New York Governor Andrew Cuomo's office noted in a press release on Sunday that the governor and state lawmakers agreed to a 2020 budget that includes a plastic bag ban. As the New York Times described, the budget contains legislation banning single-use plastic bags, though it offers several exceptions. As the paper noted, bulk plastic bags (like trash bags), garment bags, food carryout bags, and plastic bags used to wrap food products in grocery stores are generally exempt from the ban.

In addition to banning plastic bags, CNN reported that the legislation also includes a provision allowing New York's counties and cities to opt-in to a program that charges consumers five cents for single-use paper bags. Funds raised through this program would go toward New York's Environmental Protection Fund and toward local programs that provide reusable shopping bags to low-income residents, CNN noted.

For New Yorkers, the biggest changes that will result after the ban is enacted will likely come at the checkout counter. As reported, when consumers purchase most items, they will either have to provide a reusable bag of their own or request (and potentially pay for) a paper bag provided by the retailer.

In a statement he released after he initially introduced the idea of a plastic bag ban back in April 2018, Governor Cuomo stressed that plastic bag waste has had a profoundly negative effect on the environment. As Cuomo noted:

The blight of plastic bags takes a devastating toll on our streets, our water and our natural resources, and we need to take action to protect our environment ... As the old proverb goes: 'We did not inherit the earth, we are merely borrowing it from our children,' and with this action we are helping to leave a stronger, cleaner and greener New York for all.

Once the legislation is enacted, New York will join California in employing a statewide ban on single-use plastic bags, CNN reported. Notably, Hawaii also essentially bans plastic bags statewide, though this is achieved through local laws as opposed to statewide legislation, the outlet indicated.

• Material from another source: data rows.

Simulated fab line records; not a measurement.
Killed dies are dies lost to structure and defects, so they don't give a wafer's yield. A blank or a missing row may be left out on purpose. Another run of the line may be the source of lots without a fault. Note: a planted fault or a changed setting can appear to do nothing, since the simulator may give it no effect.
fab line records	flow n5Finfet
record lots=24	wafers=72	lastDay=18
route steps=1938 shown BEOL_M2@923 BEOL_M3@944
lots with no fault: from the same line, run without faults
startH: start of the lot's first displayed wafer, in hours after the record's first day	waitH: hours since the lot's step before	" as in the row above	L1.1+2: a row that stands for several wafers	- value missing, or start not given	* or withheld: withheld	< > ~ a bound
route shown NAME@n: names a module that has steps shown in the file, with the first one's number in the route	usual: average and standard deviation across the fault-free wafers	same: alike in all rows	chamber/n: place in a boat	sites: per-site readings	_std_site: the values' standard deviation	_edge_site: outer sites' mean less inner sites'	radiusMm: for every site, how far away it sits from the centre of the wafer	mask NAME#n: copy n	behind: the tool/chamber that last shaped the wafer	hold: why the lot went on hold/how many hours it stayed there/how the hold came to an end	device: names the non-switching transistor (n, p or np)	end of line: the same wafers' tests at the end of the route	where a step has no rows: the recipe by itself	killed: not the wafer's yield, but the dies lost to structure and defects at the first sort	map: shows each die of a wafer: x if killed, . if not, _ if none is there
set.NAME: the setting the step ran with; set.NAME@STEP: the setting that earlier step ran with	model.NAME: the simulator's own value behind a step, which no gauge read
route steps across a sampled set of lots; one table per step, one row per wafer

In California, the nationwide ban has been quite effective in reducing plastic bag waste. As Californians Against Waste reported in November 2017, John Laird, the former California Secretary for Natural Resources, said that there had been a very noticeable difference in the amount of plastic litter collected during environmental cleanup events in the state in the first year after the ban was enacted. “For decades, plastic bags were one of the most common items collected during the annual California coastal cleanup,” Laird said, per Californians Against Waste. “This year, as California continues to transition to reusable bags, we are seeing a substantial decline in plastic grocery bag litter on beaches, rivers and parkways.”

As New York moves toward implementing its own plastic bag ban next year, it remains to be seen exactly how consumers will respond to the legislation — and how much the ban will alter the level of plastic waste in the state.